Wright called his design "modern—not modernistic". Guthrie began to express doubts about the plans in 1930, following objections from St. Mark's vestry, and the project was ultimately canceled during the Great Depression. Afterward, Wright attempted to resurrect the St. Mark's project multiple times without success, including in his Broadacre City project. He continued to refine his tower design in the 1930s and 1940s. In particular, the superstructure of the Johnson Wax Headquarters' research tower is similar to that of the St. Mark's towers, except for the design of the curtain wall. Wright's next building in New York City, the Solomon R. Guggenheim Museum, would not be constructed until the 1950s.
Bartlesville plans
By the 1950s, the H. C. Price Company wanted to develop a modern headquarters in Bartlesville. At the time, the city had 19,000 residents, and its only other tall building was a 14-story structure developed by the Phillips Petroleum Company. Sources disagree on how Wright and the Price family came in contact. Several sources write that the architect Bruce Goff, who chaired the University of Oklahoma's school of architecture, recommended that the Prices hire Wright to design the headquarters. According to Architecture: the AIA journal, Goff had become involved after Price's son Joe, a student at OU, had asked him for advice. Other accounts state that Harold Sr.'s wife, Mary Lou Price, had read about Wright and recommended him to her husband, or that Harold's sons and daughter-in-law had recommended Wright after attending one of the architect's lectures at OU. Initially, Harold Sr. did not believe that Wright would be interested in designing a headquarters for the Price Company, as Harold Sr. neither sought a corporate icon nor needed large amounts of space. His sons, Joe and Harold Jr., told their father that hiring Wright would be no more expensive than hiring any other architect to design a generic "box-type structure".The Prices went to Wright's Wisconsin studio, and Price and Wright haggled over the building's proposed height. Price had wanted a low-rise structure measuring two or three stories tall with space to park ten trucks. Although Price envisioned a structure with in total, Wright wanted a 25-story structure with 25,000 square feet per story. Price claimed a skyscraper would be "such a big building for a small town", while Wright countered that he had taken a regular low-rise structure and "stood it on end". Wright also allegedly told Price that "I'm going to give you the building I've been trying to build for 35 years." By August 1952, Harold Price Sr. sought to develop a building that was at least 10 stories tall, which would also include some apartments. Joe Price, one of Harold's two sons, later recalled that it took Wright two hours to convince Price to agree to a 12-story structure. As Harold Price Sr. later wrote, "We finally compromised on nineteen floors."

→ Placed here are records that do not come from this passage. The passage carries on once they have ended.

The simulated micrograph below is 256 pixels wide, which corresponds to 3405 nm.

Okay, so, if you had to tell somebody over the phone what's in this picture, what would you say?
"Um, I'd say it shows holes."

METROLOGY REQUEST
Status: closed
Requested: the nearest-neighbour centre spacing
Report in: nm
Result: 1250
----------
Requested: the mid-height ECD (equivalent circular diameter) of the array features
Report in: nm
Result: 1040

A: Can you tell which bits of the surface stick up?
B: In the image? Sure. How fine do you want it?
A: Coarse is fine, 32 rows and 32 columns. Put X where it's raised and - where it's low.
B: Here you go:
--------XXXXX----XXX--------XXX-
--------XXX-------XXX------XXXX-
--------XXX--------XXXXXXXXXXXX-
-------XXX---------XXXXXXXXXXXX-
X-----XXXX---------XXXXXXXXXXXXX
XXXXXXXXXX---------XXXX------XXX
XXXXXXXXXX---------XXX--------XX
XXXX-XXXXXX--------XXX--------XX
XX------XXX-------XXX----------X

The final design was nearly identical to the St. Mark's design, although the dimensions of each floor at the Price Tower were smaller than those of the St. Mark's towers. The Price Company's vice president, John M. Thomas, later recalled that Harold Price "wanted that building to be a monument to the work our company had done, laying a pipeline through Alaska". On the other hand, Price himself said that "it was not our intent to build a monument" but that, nonetheless, the tower became a point of pride for Bartlesville. Wright thought the Bartlesville location was ideal because he believed that skyscrapers belonged in rural areas, where they stood out from the surrounding landscape. Joe Price also asked Goff to design a house next to the Price Tower, but after Wright asked if Goff's design was meant as a joke, the planned house was canceled.
Construction
In May 1953, Price announced plans for a high-rise tower to be built on a site at the northeastern corner of Dewey Avenue and Sixth Street in Bartlesville. The structure was to be tall, with a three-story penthouse for the Price Company, eight double-story apartments, and a two-story annex for the Public Service Company. Wright, who had added the apartments at the Prices' request, envisioned the Price Tower as a model for other mixed-use high-rises in smaller American towns and cities. Price had anticipated that the building would cost $500,000. Haskell Culwell, a company from Oklahoma City, was hired as the main contractor in July 1953. W. Kelly Oliver was the lighting consultant, L. B. Perkins was hired as the electrical engineer, and Collins and Gould served as the mechanical engineer. Subcontractors submitted extremely high bids for materials; for example, one bidder offered to install the exterior copper for $450,000, while another bidder offered to pour concrete for $300,000. During the building's development, there were also disputes between Wright and Price over such details as chairs.Work was delayed for several months due to difficulties in securing materials and widening a nearby street; in addition, it took more than a year to sketch out the design details. Groundbreaking took place on November 13, 1953, and site excavation was complete by that December. Wright's son-in-law and apprentice, William Wesley Peters, was appointed as Wright's on-site representative, and several contractors from Oklahoma and Texas were hired for the project. Wright visited Bartlesville in early 1954 to discuss the tower's design with 400 college students. Construction was temporarily halted that March due to a labor strike. Workers installed a temporary elevator hoist, which was extended upward as the building's superstructure rose. Simultaneously, the floor slabs were poured; the lowest stories took a month to pour, but workers became more efficient at pouring concrete as the structure ascended. By August 1954, concrete work had reached the sixth story, which had been poured in a week.
Work on the tower continued through late 1954, with workers completing one story every 12 days; the tower had reached the 15th story by December. The developers were so heavily focused on the Price Tower's completion that they discouraged sightseers from coming, and they did not respond to the myriad of inquires about the tower's construction. The 19th and final story was completed in February 1955, and workers began installing interior finishes on the lowest stories. In addition, workers began installing some of the windows. A topping out ceremony took place on March 14, 1955, at which point the building was scheduled to be completed in mid-1955. Joe Price was so heavily involved with the Price Tower's development that he lived on-site while the tower was being completed. By that October, the building was still not open, but the Price Company was preparing to receive its first tenants. In January 1956, in preparation for the tower's opening, Bartlesville's traffic committee voted to add parking spaces to the streets surrounding the tower.